Eminent domain is not for doling out sweetheart deals
Anyone looking for a reason to tighten up on municipal governments' use of the power of eminent domain need only go to the corner of Mesa and University drives and look to the southwest, where three blocks designated as a "redevelopment area" and razed to make way for a grandiose time-share resort project bake barrenly in the sun.
The low-income people that once lived there were strong-armed out of their homes so a high-income developer could "revive" and "renew" the area. But the latter couldn't get his financing together, so the castle in the sky he had built for credulous Mesa redevelopment officials never came into existence. So the land lies fallow still, a monument to official arrogance and abuse of the right of eminent domain.
Nor is the foregoing the only instance of such abuse, according to a Goldwater Institute study to be released today. There is Mesa's notorious attempt to push two auto service shops off the block on the northwest corner of Country Club Drive and Main Street to accommodate the ambitions of a better-connected group of store owners, and Scottsdale's retention of redevelopment designations that keep existing businesses in limbo.

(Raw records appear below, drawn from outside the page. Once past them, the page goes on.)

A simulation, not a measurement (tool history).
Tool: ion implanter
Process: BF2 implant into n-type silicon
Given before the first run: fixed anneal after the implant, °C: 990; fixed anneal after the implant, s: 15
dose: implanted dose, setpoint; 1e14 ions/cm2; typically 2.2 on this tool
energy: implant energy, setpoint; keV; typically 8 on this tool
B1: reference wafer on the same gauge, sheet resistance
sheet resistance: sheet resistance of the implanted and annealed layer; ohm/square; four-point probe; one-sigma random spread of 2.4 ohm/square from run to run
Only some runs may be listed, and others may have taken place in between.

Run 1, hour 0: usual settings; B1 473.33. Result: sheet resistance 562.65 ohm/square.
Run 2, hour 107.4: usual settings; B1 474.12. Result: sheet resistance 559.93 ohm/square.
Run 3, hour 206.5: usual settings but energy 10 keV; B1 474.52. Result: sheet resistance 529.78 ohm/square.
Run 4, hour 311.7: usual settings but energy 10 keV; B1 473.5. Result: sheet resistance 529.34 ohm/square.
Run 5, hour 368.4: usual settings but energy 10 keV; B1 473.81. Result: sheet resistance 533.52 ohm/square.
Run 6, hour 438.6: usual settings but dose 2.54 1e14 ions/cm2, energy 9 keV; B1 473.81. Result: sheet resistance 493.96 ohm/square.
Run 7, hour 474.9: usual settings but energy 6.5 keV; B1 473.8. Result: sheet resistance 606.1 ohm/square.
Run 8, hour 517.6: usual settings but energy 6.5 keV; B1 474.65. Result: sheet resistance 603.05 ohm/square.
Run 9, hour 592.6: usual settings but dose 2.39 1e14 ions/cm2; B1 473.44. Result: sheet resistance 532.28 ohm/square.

Government, through its judicial arm, has been most permissive with itself in the area of eminent domain - and the Arizona Legislature showed a like generosity in 1997 by passing the law that allows the creation of redevelopment districts. The Goldwater Institute is calling upon the Legislature to rescind that law and thus reduce the capability of government to abuse its right of eminent domain.
It is time for such reform. For a manifest public need such as a freeway, eminent domain is justified - but its use to condemn and clear the property of some for the enrichment of others is out of line.